|Don't worry, the Boat won't eat you. This novel isn't authored by Stephen King, you know.|
Rating: 3.0 / 5.0 Stars
I can still vividly remember where I got Clara Salaman's The Boat from in the first place. It was a warehouse sale, and it had been going on for something like 3 days by the time I went in. I expected that I had to sift through a lot of unwanted books to get to the honey-pods, and I found it decently surprising that most of the books were actually good stuff. George R. R. Martin was there, and so was Robert Jordan.
Then I came to Clara Salaman's book. I saw the huge, silver-lined title. The ominous boat in the background. It looked pretty good to me. Fits the title and blurb at the back very well. Straightforward, but compelling. Did I mention the blurb? Yes, it gave me exactly what I wanted: The makings of a thriller, or even... I was thinking of horror. Back then, I figured that I need to read more than Stephen King and H. P. Lovecraft. And looking at Clara Salaman's book, I decided that I should take a chance with her. Here's the blurb, by the way:
"It was supposed to be the trip of a lifetime...

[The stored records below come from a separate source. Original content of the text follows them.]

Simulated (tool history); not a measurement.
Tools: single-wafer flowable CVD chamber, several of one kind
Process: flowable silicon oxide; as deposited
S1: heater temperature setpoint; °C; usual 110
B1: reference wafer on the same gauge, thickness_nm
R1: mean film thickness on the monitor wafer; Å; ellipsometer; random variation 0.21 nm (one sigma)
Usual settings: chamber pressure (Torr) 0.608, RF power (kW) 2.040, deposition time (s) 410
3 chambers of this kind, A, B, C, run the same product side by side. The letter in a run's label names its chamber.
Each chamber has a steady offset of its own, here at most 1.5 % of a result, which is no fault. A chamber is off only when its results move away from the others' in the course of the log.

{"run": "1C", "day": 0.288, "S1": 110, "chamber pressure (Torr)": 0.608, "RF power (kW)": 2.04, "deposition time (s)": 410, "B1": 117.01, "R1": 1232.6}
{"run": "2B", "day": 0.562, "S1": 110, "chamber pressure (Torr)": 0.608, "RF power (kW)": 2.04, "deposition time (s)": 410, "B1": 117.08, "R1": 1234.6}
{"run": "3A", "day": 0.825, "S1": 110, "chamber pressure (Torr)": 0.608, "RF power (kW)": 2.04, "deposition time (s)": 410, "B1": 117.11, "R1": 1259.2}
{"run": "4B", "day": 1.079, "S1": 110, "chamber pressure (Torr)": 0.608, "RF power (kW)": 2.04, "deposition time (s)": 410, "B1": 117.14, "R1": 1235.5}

Johnny and his new bride Clem have arrived in Turkey for a year's honeymoon. Young, blissfully happy but poor, they are surviving on love, luck and a spirit of adventure.
So when a boat appears out of a raging storm, crewed by a bohemian couple who represent everything Johnny and Clem want to be, they do not think twice about stepping on board. But all is not as it seems. And when they finally open their eyes to the truth, the boat is in the middle of the vast open sea..."
Two young adults stuck on a boat with some VERY liberal-minded folks, isolated out at sea? I'm game! Gimme, gimme!
Except it wasn't all that it was cracked up to be.
My biggest gripe with the book is the painfully slow and unimpressive development and pacing. The thrill/horror isn't even a vague, constant throb, more like half-hearted spikes that wore off quickly, and even then, much of it can be attributed to its shocking subject matter, which I won't spoil for you. Important moments are ruined consistently by long-delayed reveals of the truth surrounding the boat and its occupants. Said important moments that act to move the plot are like calm waves on a sunny day. I'm not swept by them, nor moved in any way.
There isn't even a real sense of danger, and as a result, I don't fear for the characters - In fact, it's very hard to be afraid for the good guy (and girl) when their very survival is very much mandatory for a strand of the plot to function.
All this goes on for something like 75% of the book. That's way too much content dedicated to developing the plot, with much of it being wasted on the slow-burn that didn't exactly cook the meat. Normally, 25% would have done it, +/- 10%. I was nearly done with the book around the middle, but thankfully my reading stamina was better than that.
Then there's the editing. As a writer, I can understand that it's impossible to whack every grammar-mistake-mole in the book. Still, it's something that needs to be said. While the errors in the book isn't plentiful, they're noticeable. The book is saturated with enough errors that it gave me pause, but not enough to turn me off completely. I'm talking about something like one error for every eight to ten pages - Sounds infrequent, but it adds up.
All of this leads up to a crescendo in the story, which, again, is lacklustre. The antagonist is dispatched too easily for all the build-up about how he's an insurmountable killing machine. The eventual fate of the characters, including the protagonist, is hard to believe, especially considering the amount of control they have to just sail into the sunset, happily ever after - protagonists and supporting characters of other thrillers and stories of the horror genre aren't so lucky. Mine certainly wasn't (hehe hyuck-hyuck-hyuck!) In the end, it feels forced and convenient, written for the sake of having a bittersweet ending.
So, we're left with a book that doesn't work well as a thriller or horror, and ends poorly. Why read the book? Well, beyond the cover and the blurb, the other things done right on my book, I feel that the prose isn't a total loss. I think Clara Salaman is better off writing drama or tragedy, contemporary and literary stuff.
The characters are well written, with enough depth to sink The Little Utopia in. This goes even for the very minor characters who exists for a mere few pages. Similarly, Johnny and Clem's backstory is enjoyable, and their tragedies enough to dredge up a tear or two in my eyes. They feel as alive as some of my closer friends. The same goes for the their counterparts too, the so-called Bohemian Couple. They aren't your usual monsters. Just to be clear, they're humans, not actual monsters, by the way. That's about as much as I'll spoil for you.
Conclusion: Clara Salaman's The Boat suffers horribly when it comes to the plot, pacing, even the atmosphere, which isn't strong enough. However, it is redeemed by its characters, their development and backstory - Just far from enough to cover the 3rd degree burns inflicted by its highly-compromising shortcomings.